The Economic Offences Wing of the Coimbatore Rural Police on Monday filed the additional charge sheet in the Fine Futures fraud case at the special court hearing cases filed under the Tamil Nadu Protection of Interests of Depositors (In Financial Establishments) Act, 1997.
According to sources, the police led by Additional Deputy Superintendent of Police Balaji Saravanan filed the charge sheet that runs to 7,000 pages.
Along with the charge sheet, the police also submitted supporting documents that were spread over 1,50,000 pages.
The police filed the first charge sheet on May 3, 2013.
The police had registered the cases around two years ago after duped investors of the now-defunct firm complained that the firm’s promoters A.S. Senthil Kumar, M. Vivek, M. Nithyanandan and R. Sathyalakshmi had failed to pay the promised returns.
The police registered a case against the promoters of the firm under sections 120 (B) (conspiracy), 406 (criminal breach of trust), 419 and 420 (cheating), 471 read with 468 (forgery for the purpose of cheating and using a forged document as genuine) of Indian Penal Code, sections 4,5 and 6 of Prize Chits and Money Circulation Scheme (Banning) Act of 1978 besides sections 5 of the Tamil Nadu Protection of Interests of Depositors (in financial establishments) Act of 1997.
As complaints started pouring in, the District Crime Branch Police transferred on February 20, 2013 the case to the EOW, which started receiving complaints from duped investors from across the region.
The additional charge sheet pertains to as many as 14,766 complaints from Coimbatore. And, the money involved in the fraud was Rs. 105.40 crore, the sources said.
The sources said that the EOW had recovered properties with a market value of about Rs. 80 crore, which they planned to auction or sell based on court directions to compensate the duped investors. But that would be at a later stage, after the trial.
The EOW case was that the firm’s promoters floated an online multi-level marketing company, enrolled investment agents and collected money from the public promising attractive returns.

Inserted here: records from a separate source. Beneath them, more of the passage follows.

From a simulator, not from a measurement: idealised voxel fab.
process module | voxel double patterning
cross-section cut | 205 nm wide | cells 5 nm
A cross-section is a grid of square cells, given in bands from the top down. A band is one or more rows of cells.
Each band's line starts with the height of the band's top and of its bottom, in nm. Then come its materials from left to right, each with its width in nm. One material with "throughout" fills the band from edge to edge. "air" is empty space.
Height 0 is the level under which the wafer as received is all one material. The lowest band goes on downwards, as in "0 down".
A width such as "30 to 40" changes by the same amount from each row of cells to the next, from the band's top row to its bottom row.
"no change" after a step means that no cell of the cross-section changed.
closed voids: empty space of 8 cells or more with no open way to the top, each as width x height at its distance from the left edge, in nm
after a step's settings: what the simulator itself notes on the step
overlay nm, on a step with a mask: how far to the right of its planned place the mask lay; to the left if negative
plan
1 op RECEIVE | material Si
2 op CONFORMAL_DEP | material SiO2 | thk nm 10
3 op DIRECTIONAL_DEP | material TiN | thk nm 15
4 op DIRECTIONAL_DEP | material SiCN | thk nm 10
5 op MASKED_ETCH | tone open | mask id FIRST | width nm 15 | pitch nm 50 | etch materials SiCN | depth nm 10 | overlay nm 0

The agents collected money from the public and were the firm’s public face. But once the news of the fraud spread around, the agents went underground fearing police action.
In some cases, the agents had also lost money as they too had invested.
The promoters also went underground. After following leads for a long time, the EOW arrested the promoters (first three accused in the case) in Chennai in March 2013.